The Plymouth and London Companies, named after their respected locations in England, were joint-stock companies founded in 1606 by James I of England. Rich merchants in the London and Plymouth area agreed to finance settlers in return for repayment plus interest out of profit made. Popham was the first attempt at a settlement for the Plymouth Company and Jamestown the first attempt for the London Company.
Another member of the Plymouth Company, Captain George Popham, with the help of Pring and Captain Challons, decided to make the first ever English colony in New England at the mouth of Sagadahoc, Kennebunk River (Google Maps search for Popham Beach). (18) The story and failure of Popham Colony will not be expored here. The failure did, however, discouraged English attempts at exploration and settlement for roughly 16 years. These companies fizzled out but were replaced by The Council for New England in 1620.
Other European Empires were not dormant. In 1604 Frenchman De Monts received a legal monopoly of the fur trade in the new land, from Newfoundland to Philadelphia. De Monts, Samuel de Champlain, and Jeal de Potrincourt left on two ships for Nova Scocia. (18)
They explored the Bay of Fundy, named a now famous island “Isle des Monts Deserts” and La Cadia, later called Acadia, sailed up the Penobscot River. He also explored the modern area of Bangor, possibly to the foot of Oak St, named the St. John River, St. Croix, and also sailed to Cape Cod. (18)
De Mont returned to established a colony at St. Croix. 2/5ths died the first winter. Spring brought provisions but they refused to spend another winter. Before the end of the summer they moved across the bay to Port Royal Nova Scotia. The first military battle between English and French over the territory of New England happened near here, at Sommes’ Point, and did not commence until 150 years later with the Treaty of Paris in 1763. Most or all of the French Settlements were destroyed by the English, who launched from the Virginia Settlement, though Champlain did go on and found Quebec.
John Smith of Jamestown fame, at age 38, started working for Ferdinando Gorges and the Plymouth Company, much to the anger of the Virginia. He sailed to the Maine coast and landed at Monhegan in 1614. Like other exporers, he search for percious minerals and found none. He took a small group and then sailed from Monhegan to Cape Cod while mapping the coast along the way. He named the Isle of Shoals “Smith’s Isles” and cited the area as an excellent spot for a harbor. He noted there were plenty of other business oppurtunities.
While the majority of these expeditions had a goal turning profits through gold silver, and resources, it’s interesting to note that in Description of New England he envisioned towns along the coast where men and women would live with children. “No landlords to rackle us with high rents, no struggle to get justice in the courts. Here every man may be master of his own little harbor and land. Could I have but meanes to transport a colonie, I would rather live here than anywhere.” (6)

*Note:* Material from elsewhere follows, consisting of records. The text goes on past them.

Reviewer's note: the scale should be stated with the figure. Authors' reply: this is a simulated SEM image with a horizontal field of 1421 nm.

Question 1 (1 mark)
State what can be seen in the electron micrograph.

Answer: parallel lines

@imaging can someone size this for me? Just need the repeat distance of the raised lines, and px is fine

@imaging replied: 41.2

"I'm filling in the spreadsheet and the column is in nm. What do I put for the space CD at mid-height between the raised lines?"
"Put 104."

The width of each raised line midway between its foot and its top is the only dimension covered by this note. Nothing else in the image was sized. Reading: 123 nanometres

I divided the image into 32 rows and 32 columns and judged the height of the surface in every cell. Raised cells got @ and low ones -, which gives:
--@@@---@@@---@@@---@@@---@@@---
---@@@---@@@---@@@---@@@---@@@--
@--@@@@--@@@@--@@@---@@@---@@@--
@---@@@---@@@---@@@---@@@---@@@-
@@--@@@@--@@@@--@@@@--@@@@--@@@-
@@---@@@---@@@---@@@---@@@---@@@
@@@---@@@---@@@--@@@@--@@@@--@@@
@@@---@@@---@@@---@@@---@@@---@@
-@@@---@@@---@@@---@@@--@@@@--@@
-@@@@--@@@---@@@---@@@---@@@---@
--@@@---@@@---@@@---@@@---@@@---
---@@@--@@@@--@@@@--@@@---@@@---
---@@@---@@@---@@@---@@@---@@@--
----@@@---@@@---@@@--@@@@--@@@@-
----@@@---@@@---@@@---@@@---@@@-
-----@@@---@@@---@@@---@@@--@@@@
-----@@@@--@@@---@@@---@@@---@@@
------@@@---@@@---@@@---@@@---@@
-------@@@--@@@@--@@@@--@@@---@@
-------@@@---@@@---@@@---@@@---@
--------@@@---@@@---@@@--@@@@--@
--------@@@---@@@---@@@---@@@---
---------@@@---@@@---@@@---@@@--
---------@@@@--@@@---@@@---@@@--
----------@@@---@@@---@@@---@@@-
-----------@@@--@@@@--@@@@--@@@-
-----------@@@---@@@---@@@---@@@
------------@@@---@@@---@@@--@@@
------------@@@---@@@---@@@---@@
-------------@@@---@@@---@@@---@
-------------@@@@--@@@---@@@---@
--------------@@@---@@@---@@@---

When John Smith reported this to Prince Charles, he said “Call it New England.”
“In 1615 Smith set sail with two ships and sixteen colonists… but was captured and taken to France. Gorges settlement was again delayed.” (9) John Smith, that was his last adventure to the New World and he died in London in 1631. (18)
In 1615, Sir Richard Hawkins sailed from England with a comission from the Council of Plymouth to do what service he could for them; but upon his arrival, he found a destructive war prevailing among the naitives, and passed along the coast to Virginia. (18)
Gorges send Captain Richard Vimes, who became prominent in the early history of Maine, in 1615 to winter on the Maine Coast. A civil war broke out in Maine, and those who managed to survive were mostly killed by plagues that decimated New England, killing upwards or 9/10 Natives. Vimes wintered at Leighton’s Point, which they called Winter Harbor still to this day (18). In 1618 Gorges persuaded a few people to spend the winter at Monhegan. (9)
It was one of these men, Thomas Dermer, brought back two natives that had been captured earlier, named Squanto. If you’re reading this, you should be familiar with the Squanto of Plymouth Plantation fame. (9)
Financial loses caused the Plymouth Company to fold, so King James issued a new patent called “Great Patent of New England” in 1620. This patent was made up of 40 noblemen and merchants. (9)
The next settlements that Gorges sent over established a fishing and trading post at Monhegan in 1621. It became important for supplying people in Massachusetts Bay during the hard winter of 1623. This was the first settlement which continued for any considerable length of time within any part of the territory of Maine. (18)
We also find that a settlement was commenced at Her Harbor, at Pemaquid in 1625, which continued to increase without interruption until the destructive King Phillips War of 1675.